The Sci-Fi World of Filmmaker Alex Rivera

Jun 23, 2014
1:42 PM

After more than half a decade since its successful premiere in the Sundance Film Festival, Alex Rivera’s “Sleep Dealer” is being distributed once again. A sci-fi thriller, it depicts an uncannily familiar future when infomaquilas, new factories in Mexico where people are physically connected to computer networks to handle robots in the United States, fulfill their North American bosses’ “American dream” by supplying them “all the work, without the workers.” The movie is Rivera’s most elaborate exploration themes that have dominated his films for the last two decades: migration, technology, globalization and social justice.


I recently spoke with Rivera about the movie’s re-release and his filmmaking career. As stated in his biography, “He was born in 1973 to a native of Peru and a native of New Jersey. Growing up in a bi-cultural channel surfing tract home led him to rethink some assumptions about race, immigration, identity and the global economy.” From his high school years in upstate New York when he “met a guy named Pete Seeger,” Rivera became interested in finding ways to make “culture that can be integrated into a process of political change.” He intended to achieve this through music, but classes at Hampshire College on television, film and politics moved him into video and film. As he discusses his first documentary “Papapapá” (1995), his early film production seems almost accidental:

My very first film was made in college, and it was really a way to get out of writing a term paper… I decided to make a documentary instead. I knew I wanted to do a story about immigration and I wanted to do it through my dad’s life, but I was searching for a way to kind of expand that, and to twist that, and to do that kind of a film in a really new way. And then I started to think about it and I said, “Wait the potato in Spanish is papa and father is papá. The potato came from the Andes, which is Peru now, that’s where my dad comes from. They’re both of Inca origin, they both ended up in America, they’re both unchanged.” So it just went one after another and I said, “Wait a second, this is pretty interesting. There’s two sort of very strangely parallel histories here.” And so almost as a threat to my professor in college I said, “Hey… what if I do a film about the potato and my dad?” And he said, “Sounds good.”

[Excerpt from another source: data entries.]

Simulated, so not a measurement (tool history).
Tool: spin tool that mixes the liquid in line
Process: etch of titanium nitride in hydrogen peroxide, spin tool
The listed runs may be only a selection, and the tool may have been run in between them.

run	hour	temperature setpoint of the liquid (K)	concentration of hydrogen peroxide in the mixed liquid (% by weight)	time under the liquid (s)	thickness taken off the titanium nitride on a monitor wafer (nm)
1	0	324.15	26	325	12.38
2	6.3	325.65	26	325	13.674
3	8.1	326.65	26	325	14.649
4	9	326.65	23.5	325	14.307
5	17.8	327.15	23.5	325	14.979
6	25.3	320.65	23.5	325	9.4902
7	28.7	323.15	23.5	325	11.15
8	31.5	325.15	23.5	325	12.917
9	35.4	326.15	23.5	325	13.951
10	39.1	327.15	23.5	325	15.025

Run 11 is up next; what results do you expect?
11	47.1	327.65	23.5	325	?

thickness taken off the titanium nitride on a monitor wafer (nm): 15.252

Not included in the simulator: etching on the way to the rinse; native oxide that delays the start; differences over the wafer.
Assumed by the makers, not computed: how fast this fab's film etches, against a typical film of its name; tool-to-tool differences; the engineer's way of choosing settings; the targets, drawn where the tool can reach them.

Yet, his production of this particular type of movie did not come out of a vacuum, as he remembers his influences while studying at Hampshire College:

I was really impacted by experimental political work that was being done in the 90s by artists like Lourdes Portillo, who does documentary-fiction hybrids. Marlon T. Riggs, an African-American queer artist who does an incredible work in between documentary and performance, breaking down that distinction between fact and fiction. Experimental montage artists out of San Francisco like Craig Baldwin…  So I was looking at people that were trying to use film and media in new ways to engage in politics.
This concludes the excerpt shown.